In out family we've had a whole lot of ski cars over the years. Too many. I'm not so sure that the crappy driving conditions described above really materially accelerated suspension problems.
Some cars are just not "great" with suspension wear. Worst in our experience were a couple of Audi avants. The things ate control arms, shocks lasted about 60-70K before the ride suffered. By a bit over 100K, it seemed like every bushing on the car needed to be renewed.
I've commented to
@Monique that her Outback XT sounds remarkable. Like ready for the hall of fame, because in three of them, we had pretty much replaced the entire suspension by 150K miles. With both the Audis and the Subies we had friends who do not regularly ski who had similar problems.
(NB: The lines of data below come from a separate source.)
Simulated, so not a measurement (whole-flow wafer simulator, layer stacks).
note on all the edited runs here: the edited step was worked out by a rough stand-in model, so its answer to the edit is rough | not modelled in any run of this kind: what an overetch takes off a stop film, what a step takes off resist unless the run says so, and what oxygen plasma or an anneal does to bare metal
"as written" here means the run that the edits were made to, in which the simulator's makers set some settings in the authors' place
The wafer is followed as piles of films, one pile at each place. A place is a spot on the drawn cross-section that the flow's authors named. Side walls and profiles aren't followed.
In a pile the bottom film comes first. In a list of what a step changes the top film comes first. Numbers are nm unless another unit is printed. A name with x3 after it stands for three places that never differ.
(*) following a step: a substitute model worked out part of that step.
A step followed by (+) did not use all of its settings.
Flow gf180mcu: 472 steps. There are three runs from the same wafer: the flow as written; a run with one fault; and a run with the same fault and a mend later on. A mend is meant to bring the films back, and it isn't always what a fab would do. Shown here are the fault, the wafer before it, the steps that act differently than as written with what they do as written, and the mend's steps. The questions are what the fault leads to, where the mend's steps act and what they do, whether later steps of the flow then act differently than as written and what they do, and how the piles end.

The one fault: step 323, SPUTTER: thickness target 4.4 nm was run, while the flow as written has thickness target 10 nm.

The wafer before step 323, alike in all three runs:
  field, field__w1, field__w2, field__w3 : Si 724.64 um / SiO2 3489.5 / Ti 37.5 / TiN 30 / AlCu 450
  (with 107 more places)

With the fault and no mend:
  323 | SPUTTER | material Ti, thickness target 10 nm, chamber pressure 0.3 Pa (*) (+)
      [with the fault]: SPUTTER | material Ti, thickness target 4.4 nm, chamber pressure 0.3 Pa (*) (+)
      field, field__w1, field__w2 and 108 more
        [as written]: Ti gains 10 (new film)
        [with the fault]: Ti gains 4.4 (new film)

We also have friends who I know kept driving cars with "bad" suspensions, and ignored it, or didn't notice! And we have had friends who have driven a lot of basic transportation for many miles, through a lot of terrible weather with no issues. So I guess,
It all depends.
Our son has a 2002 Tacoma with about 250K miles on it. He did a lot of suspension work at about 120K, and upgrades shocks, springs, the quality of a lot of the bushings. I think he needs a couple of control arms now. Not bad, but on their way out. That vehicle has been remarkable.
We're on out third Land Cruiser, over about 22 years and maybe 750K of driving. Those things are just another build quality. Even with those, we'd typically replace shocks at 100K intervals, watch the bushings for wear.
I just don't think the winter road "crap", of which we have plenty here in New England, made the wear worse.
Have a fried in ski country with an older Volvo 740 wagon that I don't think he has done a thing to in recent years. Must have 350K on it. Still seems to be "fine."
Back on track. I would keep the 4Runner through law school.